19. I estimate the loss incurred by the defendant in respect of each of my contractual breaches to be in the region of a minimum of £0.25 to a maximum of £1.50 per each single event of default. I am unable to provide a more accurate figure at this time, due to the fact that the Defendant, and indeed all of the UK banks, remains highly secretive regarding the mechanisms of their systems and the costs associated in the charging process and of the events of default leading to a charge being made.

20. I am aware of in excess of 200 claims similar or identical in nature to the present case which have been brought against the Defendant bank in the last 18 months. In a significant number of these cases disclosure orders have been made obliging the defendant to substantiate its contention from paragraph * of its template defence that;

“The fees reflect and are proportionate to the Defendant's administrative expenses incurred due to the Claimant's breach of contract and are a genuine pre-estimate of the damage suffered by the Defendant.”

I understand that each and every time that such an order has been made, or indeed any other directions order, it has been breached by the Defendant who chooses instead to settle each and every claim without liability, typically shortly in advance of the scheduled hearing.

21. It is submitted that if the Defendant’s contention were to hold, it would be easily within the Defendant’s capability to halt the current flood of litigation being brought against it simply by disclosing details of its costs, thereby substantiating its contention that the charges are proportionate to its loss incurred as a result of the breach of contract from which they arise. I believe that is in the interest of the parties in the present case, the court, and of the wider public interest, for the Defendant to do so.
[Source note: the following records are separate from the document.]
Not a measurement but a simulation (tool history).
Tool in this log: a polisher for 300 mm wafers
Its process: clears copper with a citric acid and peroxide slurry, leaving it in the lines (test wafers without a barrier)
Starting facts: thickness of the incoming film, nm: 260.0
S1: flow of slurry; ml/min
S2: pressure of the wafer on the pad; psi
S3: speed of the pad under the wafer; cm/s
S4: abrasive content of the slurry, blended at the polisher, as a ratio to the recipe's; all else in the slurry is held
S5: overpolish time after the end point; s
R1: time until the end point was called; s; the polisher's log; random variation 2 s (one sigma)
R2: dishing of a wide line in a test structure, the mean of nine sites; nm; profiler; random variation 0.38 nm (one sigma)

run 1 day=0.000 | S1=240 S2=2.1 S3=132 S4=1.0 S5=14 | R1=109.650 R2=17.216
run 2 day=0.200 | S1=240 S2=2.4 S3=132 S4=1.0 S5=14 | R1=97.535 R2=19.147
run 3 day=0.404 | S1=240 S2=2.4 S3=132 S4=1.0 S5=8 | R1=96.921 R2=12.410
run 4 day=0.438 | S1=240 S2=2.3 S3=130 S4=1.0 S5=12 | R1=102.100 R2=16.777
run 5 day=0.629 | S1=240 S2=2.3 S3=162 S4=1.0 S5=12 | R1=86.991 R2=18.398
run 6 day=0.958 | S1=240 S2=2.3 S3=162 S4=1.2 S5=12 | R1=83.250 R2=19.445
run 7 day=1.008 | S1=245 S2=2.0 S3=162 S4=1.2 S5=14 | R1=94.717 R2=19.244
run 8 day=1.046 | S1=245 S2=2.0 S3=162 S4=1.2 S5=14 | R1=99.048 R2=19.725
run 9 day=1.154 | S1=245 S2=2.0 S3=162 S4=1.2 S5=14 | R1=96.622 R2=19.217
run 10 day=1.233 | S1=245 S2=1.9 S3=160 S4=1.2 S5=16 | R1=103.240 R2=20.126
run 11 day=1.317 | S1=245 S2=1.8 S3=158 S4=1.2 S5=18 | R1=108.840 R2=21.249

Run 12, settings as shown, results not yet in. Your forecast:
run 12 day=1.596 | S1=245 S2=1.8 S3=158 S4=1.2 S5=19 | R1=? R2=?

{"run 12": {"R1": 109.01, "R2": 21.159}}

22. In view of the proceeding paragraphs, a preliminary request for information and clarification under CPR Part 18 was submitted to the Defendant on [date], relating specifically and directly to paragraph 9 of the defence, requesting information in respect of the "administrative expenses" referred to in the defence and how such expense is incurred - I.e whether manually or by a specific automated system or otherwise. A copy of the request is contained in the court bundle as [exhibit ***]. Upon the compliance of the Defendant I would then have been in a position to conduct further research and present to the court within submissions an accurate figure based upon the nature of the specific systems employed by the Defendant to process events of default. Regretfully, the Defenant chose to completely ignore the request.

My estimate of £0.25 - £1.50 is based upon the following;

23. My assessment of the costs of the charging process

Prior to the commencement of these proceedings, I asked the Defendant to provide evidence of any manual intervention that may have occurred in relation to my account, under a Subject Access Request pursuant to s.7 of the Data Protection Act 1998. No records of any manual intervention or involvement whatsoever could be provided. My Subject Access request letter and Abbey’s response letter are attached in support of this statement as exhibit ***.

Therefore, It is submitted that the Defendant’s charges are applied by a completely automated and computer driven process. This process consists of a computer system;

a) sending a computer generated letter if a customer exceeds authorised overdraft limit (even if by only a few pence) to advise the customer of the breach and resultant charges, or

b) returning a 'bounced' cheque plus notice to the customer, or

c) ‘bouncing’ a direct debit or standing order.

The costs of Data processing are nominal. Following some research into these processes and their costs I was able to obtain a list of prices from 'The Data Processing Company UK' which confirm that such costs can be reasonably measured in pence rather than pounds. Please find this list attached in support of this statement as exhibit ***.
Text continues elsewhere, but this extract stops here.